Just as a warning, I am not sure how this blog entry into my life is going to turn out. There is a lot of thoughts going through the back of my mind, tonight. I am going to try to express them here. But once again how far can words really go? Words can come across as helpful, or hurtful within the same breath, it is never our entente to hurt someone. But seldom do we think about telling someone the truth,vrs coming up with reason not to talk about it. Why is the truth so hard to say? To tell someone, is it really that hard? What if “Jesus” never told us the truth about heaven? Let us try and figure it out on our own, or worse never tell us.
Where would we be at that point in regards to our relationship with God, with others. We would be lost and we would all die. Never have a shot at eternity. The bible would be never offered, we would be like theIsraelites wondering around in the desert trying to figure out where we are supposed to go next. Oh wait I am to that point now. It seems like every 8 months in my life or something to that effect, I find my self in that position. Where I get a glimpse of hope and enjoyment just to have the door slammed right back in my face. Then I get the privilege in wondering around the desert again.

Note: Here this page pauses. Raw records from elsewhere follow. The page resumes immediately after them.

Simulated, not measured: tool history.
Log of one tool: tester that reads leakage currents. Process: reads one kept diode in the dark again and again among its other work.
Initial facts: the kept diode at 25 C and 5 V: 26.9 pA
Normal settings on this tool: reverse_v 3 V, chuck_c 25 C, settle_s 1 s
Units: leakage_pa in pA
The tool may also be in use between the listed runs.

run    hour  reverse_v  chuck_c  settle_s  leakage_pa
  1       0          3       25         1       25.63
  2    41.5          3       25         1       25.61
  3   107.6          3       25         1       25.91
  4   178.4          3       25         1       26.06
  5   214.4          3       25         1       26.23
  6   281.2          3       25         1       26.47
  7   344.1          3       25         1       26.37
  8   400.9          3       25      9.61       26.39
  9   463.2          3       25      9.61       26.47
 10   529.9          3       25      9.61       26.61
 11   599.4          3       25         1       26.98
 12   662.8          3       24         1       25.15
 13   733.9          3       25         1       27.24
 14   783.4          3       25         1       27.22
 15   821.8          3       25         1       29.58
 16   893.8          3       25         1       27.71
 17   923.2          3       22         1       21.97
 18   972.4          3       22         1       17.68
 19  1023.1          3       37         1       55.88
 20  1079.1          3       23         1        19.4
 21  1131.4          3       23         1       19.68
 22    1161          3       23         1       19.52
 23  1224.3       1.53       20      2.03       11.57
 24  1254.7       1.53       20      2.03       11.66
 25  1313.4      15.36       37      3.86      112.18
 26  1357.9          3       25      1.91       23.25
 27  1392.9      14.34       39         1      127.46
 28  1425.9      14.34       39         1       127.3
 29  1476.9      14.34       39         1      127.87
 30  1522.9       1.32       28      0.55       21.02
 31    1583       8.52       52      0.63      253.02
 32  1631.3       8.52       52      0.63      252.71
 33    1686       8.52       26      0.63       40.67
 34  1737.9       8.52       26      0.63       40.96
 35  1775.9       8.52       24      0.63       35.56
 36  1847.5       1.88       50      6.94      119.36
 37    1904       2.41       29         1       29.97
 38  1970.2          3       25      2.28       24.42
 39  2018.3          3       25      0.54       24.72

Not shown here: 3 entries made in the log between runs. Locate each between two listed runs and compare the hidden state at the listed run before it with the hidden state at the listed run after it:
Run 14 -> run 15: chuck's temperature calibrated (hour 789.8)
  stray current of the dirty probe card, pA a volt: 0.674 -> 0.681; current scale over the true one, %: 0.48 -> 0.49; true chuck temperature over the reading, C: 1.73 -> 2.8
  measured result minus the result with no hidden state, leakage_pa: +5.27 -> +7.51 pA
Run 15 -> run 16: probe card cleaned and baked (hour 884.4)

I know that I am not alone out there, but the “sun” is hot and blistered, I want an escape, but whenever I try to escape, I get brought right back in. How much longer will I be lost? i have a road map to guide me home out of the desert, but it seems like there is no relief there either. I just want to be able to relax and not worry about anything turn my brain off, and kick everybody out of my life for even a few days. But we all know that would be a bad choice, the writing it helping with some of the stress, but it seems like then I………….. grrr I hate feeling like I am complaining to my readers, I do not want that lasting effect. I used to be better about espressing my self. But then doors started to close, and I felt like there was no outlet for my reasons. So then I started a blog, but now even now I wonder should I really share or keep it inside?